I foresee 30% VAT and petrol at £2 a liter.

And 10-15% interest rates, and 20%+ unemployment.

Still with bugger all dole, at least a lot of the immigrants will piss off back where they came from.

WE are all going to have to pay the money back or leave the country.

The only decision is whether its the productive export led workers who pay extra taxes, thus stifling the recovery, or the public sector that takes the hit, decimating services, but at least allowing some chance of having an economy at all.

Reply to
The Natural Philosopher

Righto - but not 'til I've had coffee. :-)

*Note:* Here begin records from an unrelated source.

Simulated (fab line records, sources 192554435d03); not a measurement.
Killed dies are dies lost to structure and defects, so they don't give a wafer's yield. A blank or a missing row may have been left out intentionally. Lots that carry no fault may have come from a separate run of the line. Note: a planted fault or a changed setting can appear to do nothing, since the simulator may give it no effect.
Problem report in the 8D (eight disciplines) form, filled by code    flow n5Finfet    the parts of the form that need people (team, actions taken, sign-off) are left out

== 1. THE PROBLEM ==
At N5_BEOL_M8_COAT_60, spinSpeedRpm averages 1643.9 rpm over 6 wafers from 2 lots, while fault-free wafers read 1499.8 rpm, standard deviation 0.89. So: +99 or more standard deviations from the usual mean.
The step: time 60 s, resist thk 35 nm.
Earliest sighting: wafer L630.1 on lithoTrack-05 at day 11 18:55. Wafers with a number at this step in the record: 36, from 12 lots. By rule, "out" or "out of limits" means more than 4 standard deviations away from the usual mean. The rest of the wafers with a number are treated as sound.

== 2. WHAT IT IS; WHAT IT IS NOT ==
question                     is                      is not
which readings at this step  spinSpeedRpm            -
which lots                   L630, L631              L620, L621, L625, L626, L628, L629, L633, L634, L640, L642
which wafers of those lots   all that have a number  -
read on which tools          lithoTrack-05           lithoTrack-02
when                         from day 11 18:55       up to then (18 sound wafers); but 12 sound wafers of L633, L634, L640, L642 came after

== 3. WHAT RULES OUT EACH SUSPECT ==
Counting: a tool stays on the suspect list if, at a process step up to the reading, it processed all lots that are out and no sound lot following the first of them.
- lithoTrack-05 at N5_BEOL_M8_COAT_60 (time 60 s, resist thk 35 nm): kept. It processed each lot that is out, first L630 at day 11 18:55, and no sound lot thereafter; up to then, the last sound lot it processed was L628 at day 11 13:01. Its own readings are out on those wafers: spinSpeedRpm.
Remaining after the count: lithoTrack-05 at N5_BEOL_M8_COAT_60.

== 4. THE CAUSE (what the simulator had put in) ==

But they make a transfer of real dosh to (say) me so that Mr Bloggs can buy my house. He thus has a mortgage with them. So where has *that* dosh come from?

Reply to
Tim Streater

hot off a printing press.

Reply to
The Natural Philosopher

It's a game of pass-the-parcel. Mr Blogs pays you, you deposit that money in a bank, the bank (any bank, they are all part of the same game) has money still. So long as you, and everyone else, believes the money is safe all is well. If not you have queues outside Northern Rock. Who cant pay out everybody's money unless every borrower is also standing in the queue to repay their mortgage etc. In steps the government, with a printing press, and so long as everyone believes the newly printed money really is real money because the government (trust them!) say so all will be well. If not... welcome to Greece...

Reply to
djc

You didn't mention inflation above savings rates, to make sure that any saved cash becomes worthless...

You might like to look at Argentina.

Andy

Reply to
Andy Champ

there is an answer to that: invest in non UK earnings companies.

I've got a tidy sum in a nuclear industry tracker fund. +10% this year alone.

Reply to
The Natural Philosopher

I doubt that. There was considerble difference between individual courses at the university I went to (and a difference in their entrance qualifications).